When a management with a reputation for brilliance tackles a business with a reputation for bad economics, it is the reputation of the business that remains intact.

In my experience, many fundamental investors focus on the financials without knowing much about the economics of the business. It’s true that the economics of the business affects its profitability and hence, just looking at the financials can give us an insight into the economics of the business. However, just looking at the financials means that we may not appreciate the true nature of the business. Appreciating the true nature of the business can help us foresee how the business will be like in the years to come.

Price elasticity of demand

Price elasticity of demand refers to buyers’ responsiveness to a change in price. Knowing how responsiveness the demand for a good is in relation to a change in its price will give us a good idea of how much power sellers have to raise prices in the future should their costs increase. This means that we can count on their profitability to continue. This is why Warren Buffett once famously said that he couldn’t take on Coke even if he was given a billion dollars to do so. It also explains why Old Chang Kee can sell their curry puffs (But NOT drastically more!) for more than any simple ‘ol curry puff stall in a market.

Market Structure

In general, there are four market structures that firms can operate in. The market structure refers to the environment that firms are competing in. This affects firms’ profitability because in general, any industry that earns supernormal (or economic) profit will attract more competitors. More competition means that there is less chance that the incumbents’ profits will remain high for a long period.

However, some markets are not as competitive as others. Knowing what keeps competitors from entering the industry means we can make a good guess what the likelihood of a firm earning its current level of profits is in the near-term.

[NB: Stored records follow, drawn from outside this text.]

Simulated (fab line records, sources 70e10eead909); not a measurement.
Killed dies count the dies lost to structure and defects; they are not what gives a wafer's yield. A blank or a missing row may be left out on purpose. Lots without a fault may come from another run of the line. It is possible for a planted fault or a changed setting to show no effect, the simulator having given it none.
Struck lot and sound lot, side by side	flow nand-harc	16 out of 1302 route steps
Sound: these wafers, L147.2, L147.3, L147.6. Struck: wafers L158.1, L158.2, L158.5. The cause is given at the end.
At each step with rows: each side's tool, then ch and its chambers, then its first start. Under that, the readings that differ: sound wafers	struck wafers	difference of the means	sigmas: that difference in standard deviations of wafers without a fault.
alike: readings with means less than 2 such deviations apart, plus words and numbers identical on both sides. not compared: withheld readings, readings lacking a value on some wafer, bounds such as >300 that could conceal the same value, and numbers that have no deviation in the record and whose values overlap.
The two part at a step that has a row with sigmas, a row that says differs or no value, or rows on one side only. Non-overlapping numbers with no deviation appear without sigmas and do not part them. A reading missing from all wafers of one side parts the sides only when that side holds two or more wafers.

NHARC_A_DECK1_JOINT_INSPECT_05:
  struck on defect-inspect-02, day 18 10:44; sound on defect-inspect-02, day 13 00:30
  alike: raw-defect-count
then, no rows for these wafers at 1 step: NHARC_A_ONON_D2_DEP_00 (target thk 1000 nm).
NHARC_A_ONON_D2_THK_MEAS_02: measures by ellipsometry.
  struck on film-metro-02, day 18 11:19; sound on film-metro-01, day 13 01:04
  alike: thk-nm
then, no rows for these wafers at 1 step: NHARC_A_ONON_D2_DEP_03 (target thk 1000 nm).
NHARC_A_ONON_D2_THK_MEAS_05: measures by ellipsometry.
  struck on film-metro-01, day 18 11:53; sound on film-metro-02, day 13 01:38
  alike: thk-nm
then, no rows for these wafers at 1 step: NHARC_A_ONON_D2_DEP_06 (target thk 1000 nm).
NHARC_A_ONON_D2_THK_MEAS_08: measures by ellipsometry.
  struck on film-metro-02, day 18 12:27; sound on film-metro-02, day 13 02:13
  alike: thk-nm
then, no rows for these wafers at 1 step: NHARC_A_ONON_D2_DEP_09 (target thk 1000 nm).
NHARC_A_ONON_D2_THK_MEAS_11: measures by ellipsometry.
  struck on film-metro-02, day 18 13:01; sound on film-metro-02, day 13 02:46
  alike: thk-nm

For example, SPH is the only licensed newspaper publisher in Singapore. This gives it very high profit margins and has shielded it from competition. Of course, in this digital day and age, technology has upended many markets that used to have high barriers of entry (e.g. Uber and Grab have changed the taxi industry, Airbnb has disrupted the traditionally high capital requirements of the hotel industry etc.)

Obviously, knowing economics alone is not enough to be a good investor but without knowing the economics of the business, we can’t guess whether the numbers as reflected in the past financial statements are likely to persist, grow or decrease. That will ultimately affect the valuation of the company.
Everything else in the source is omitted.